When James Mill periodized the Indian History into Hindu Period, Muslim Period and British period, he not only gave the tool to British to pursue their policy of ‘divide and rule’, he also gave the potent weapon to the future pursuers of communal politics to intensify the divisive policies in the future. The Muslim communalists later claimed that India was ruled by Muslims and Hindu communalists claimed that Muslims are foreigners and this has been the land of Hindus from times immemorial.
One was reminded of the deep penetration of this communal view of History when, Yogi Aditaynath, the CM of Uttar Pradesh announced that the upcoming Mughal Museum in Agra to be recast as Chatrapati Shivaji Maharaj Museum. As per him such a historical museum is a reflection of subservient mentality and the symbol of ‘mentality of slavery’. The Mughal Museum’s foundation was laid by Akhilesh Yadav, the former Chief Minister of UP. The Museum was to come up near Taj Mahal in Agra and was to show the cultural aspects and armaments of Mughal kings. The aim was to give a boost to tourism industry in UP.

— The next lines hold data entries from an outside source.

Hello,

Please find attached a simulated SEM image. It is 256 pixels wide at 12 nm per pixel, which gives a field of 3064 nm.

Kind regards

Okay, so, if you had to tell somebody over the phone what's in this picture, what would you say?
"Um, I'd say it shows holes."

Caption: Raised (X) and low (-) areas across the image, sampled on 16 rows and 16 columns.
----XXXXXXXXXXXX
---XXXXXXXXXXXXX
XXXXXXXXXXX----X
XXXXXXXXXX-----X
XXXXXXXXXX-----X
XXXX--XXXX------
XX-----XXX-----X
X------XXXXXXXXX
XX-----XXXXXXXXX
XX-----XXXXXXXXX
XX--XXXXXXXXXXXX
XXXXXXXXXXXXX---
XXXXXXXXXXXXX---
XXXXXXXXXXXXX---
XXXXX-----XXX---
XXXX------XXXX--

Same Taj is downgraded now by the Hindu communalists. One P.N.Oak has been trying to propagate that it was Tajomahlaya, Shiv Tample, which was converted into Mausoleum by Shahjahan. The fact as recorded by Tavernier, a French Jeweller his travelogues tell us that Shahjahan built it in memory of his wife Mumtaz Mahal. The same is also inferred from the account books of Shahjahan’s Court, which give a details of regular expenses for the construction of this tomb. The land was acquired from Raja Jaisingh with due compensation.
As Yogi came to power he omitted Taj from the places of importance in UP. His recent utterances that remembering Mughals is symbol of slave mentality are in tune with the communal ideology which regards Islam as alien religion and Muslims as foreigners. As such we see that Indian History has been looked up in three particular ways. One was the Gandhi-Nehru, Indian nationalist interpretation where India is a place of rich diversity. The Muslim kings who ruled parts of India ruled here and lived here as the part of the land. Most of the Muslim kings respected the diverse religious tradition prevailing here.
Mahatma Gandhi points out, “the Hindus flourished under Moslem sovereigns and Moslems under the Hindu. Each party recognized that mutual fighting was suicidal and that neither party would abandon its religion by force of arms. Both parties, therefore, decided to live in peace. With the English advent quarrels recommenced.”
Similarly Jawaharlal Nehru in his book Discovery of India shows the thick interaction between Hindus and Muslims leading to what he famously termed as ‘Ganga Jamani Tehjeeb’, the beautiful portrayal of this is seen in the serial Shyam Benegals’ ‘Bharat Ek Khoj’.
Does this period, in which some parts of the country were ruled by Muslim Kings, (not only Mughals, there were the ones’ from others dynasties also Ghulam, Khaljis, Gazanavid’s and in South Bahamanis, Haider and Tipu) are a period of slavery? While some kings like Mahmud Gazanavi, Mohammad Ghori, Ghengis Khan did plunder for wealth, the kings who ruled here became the part of this land. They presided over a system of exploitation, like any other king, in which the producer was the farmer. This was true of any king, anywhere for that matter.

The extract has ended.